“Mama Mia – that’s a spicy meatball!” – the exclamation leads to the belief that the fare hailed from Italy, but the origin of the meatball and the spaghetti and meatballs dish is unclear. We know that generally, households used leftover or unused parts of meat with day-old bread or bread crumbs to stretch their use over several days. The now-popular spaghetti and meatballs meal seems to have originated in the United States, as Italians normally did not make a practice of serving meat with their pasta, rather, they would cook meats and use the sauce from the meat to cover their pasta, a way of stretching their own meals.

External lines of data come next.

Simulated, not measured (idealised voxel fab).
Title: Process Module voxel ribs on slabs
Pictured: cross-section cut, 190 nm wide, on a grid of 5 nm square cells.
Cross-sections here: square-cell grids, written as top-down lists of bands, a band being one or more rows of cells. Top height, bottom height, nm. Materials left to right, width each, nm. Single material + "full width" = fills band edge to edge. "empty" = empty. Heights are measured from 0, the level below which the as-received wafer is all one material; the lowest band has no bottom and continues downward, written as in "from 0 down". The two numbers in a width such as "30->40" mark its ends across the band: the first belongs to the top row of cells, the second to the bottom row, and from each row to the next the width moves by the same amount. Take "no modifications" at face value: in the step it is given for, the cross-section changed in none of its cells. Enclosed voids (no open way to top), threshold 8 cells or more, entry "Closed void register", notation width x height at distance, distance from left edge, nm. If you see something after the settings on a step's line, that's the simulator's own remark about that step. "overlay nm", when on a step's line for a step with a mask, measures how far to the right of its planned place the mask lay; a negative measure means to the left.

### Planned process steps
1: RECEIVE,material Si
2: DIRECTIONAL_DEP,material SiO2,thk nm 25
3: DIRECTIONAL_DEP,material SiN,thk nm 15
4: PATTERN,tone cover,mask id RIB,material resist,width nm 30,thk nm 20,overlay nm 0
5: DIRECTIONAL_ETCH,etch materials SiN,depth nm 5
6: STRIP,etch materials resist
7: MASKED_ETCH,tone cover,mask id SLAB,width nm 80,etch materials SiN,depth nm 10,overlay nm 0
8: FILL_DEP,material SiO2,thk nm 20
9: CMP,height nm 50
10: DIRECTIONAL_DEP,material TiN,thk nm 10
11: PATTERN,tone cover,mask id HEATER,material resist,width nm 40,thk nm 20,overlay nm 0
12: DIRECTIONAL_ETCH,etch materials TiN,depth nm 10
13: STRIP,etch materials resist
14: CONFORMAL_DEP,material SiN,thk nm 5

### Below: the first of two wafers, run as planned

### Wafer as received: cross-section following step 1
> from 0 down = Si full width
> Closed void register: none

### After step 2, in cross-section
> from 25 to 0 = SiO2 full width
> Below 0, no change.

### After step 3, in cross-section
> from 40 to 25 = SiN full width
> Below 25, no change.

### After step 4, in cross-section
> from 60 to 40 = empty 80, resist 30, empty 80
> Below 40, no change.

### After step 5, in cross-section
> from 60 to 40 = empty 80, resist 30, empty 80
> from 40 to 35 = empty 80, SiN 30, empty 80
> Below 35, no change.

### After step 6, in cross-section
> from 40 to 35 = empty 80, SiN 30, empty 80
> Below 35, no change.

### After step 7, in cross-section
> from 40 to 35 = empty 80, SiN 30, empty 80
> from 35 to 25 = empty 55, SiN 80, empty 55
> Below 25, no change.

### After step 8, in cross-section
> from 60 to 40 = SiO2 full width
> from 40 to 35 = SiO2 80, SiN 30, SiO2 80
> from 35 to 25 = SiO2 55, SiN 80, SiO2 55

Meatballs typically consist of ground beef, bread crumbs, parmesan, basil, parsley, garlic, eggs and olive oil. The dish normally includes marinara sauce and spaghetti as the form of pasta. Few innovators have attempted drastic twists to the meal, although marinara sauce itself has as many versions as there are cooks. However, I found a couple of surprises within the culinary world. Rachel Ray instructs viewers to create “Spaghetti-and-Meatball Meatballs”, an appetizer featuring meatballs that were rolled with broken or leftover spaghetti pieces and a marinara dipping sauce. “Inside-out Spaghetti and Meatballs” either excites or repels those who have seen the compelling photo making its way through the internet. An enormous meatball is stuffed with spaghetti, marinara sauce and ricotta cheese.

Enough of this wild talk. Let’s concentrate on pairing an old favorite with the appropriate wine. The team who took on the task comprises one Master Chef, one visitor center owner, one connoisseur and one wine writer.

Orbiao LabelSpaghetti with meat balls reminds me of the culinary trip to Venice with my husband, Chef Sir Roy Salazar. I enjoy a good, super-Tuscan Italian wine, like the 2004 Orbiao Super Tuscan - del Redi, with this dish. Most Italian wines have an acid element that helps cut through the fat in the meat balls, olive oil and parmigiano-reggiano cheese usually accompanying the dish. The Orbiao has great blackberry fruit from the low-yield grapes and light vanilla, due to the light toasting of the French oak barrels. The necessary acid in this wine cuts through the richness of the dish with elegance. Italy was great and Venice was a culinary hub at which to spend New Year’s. – Master Chef Julie Tan, Certified Master Chef, Sommelier and Taster; Chef Instructor, LeCordon Bleu San Francisco, CA.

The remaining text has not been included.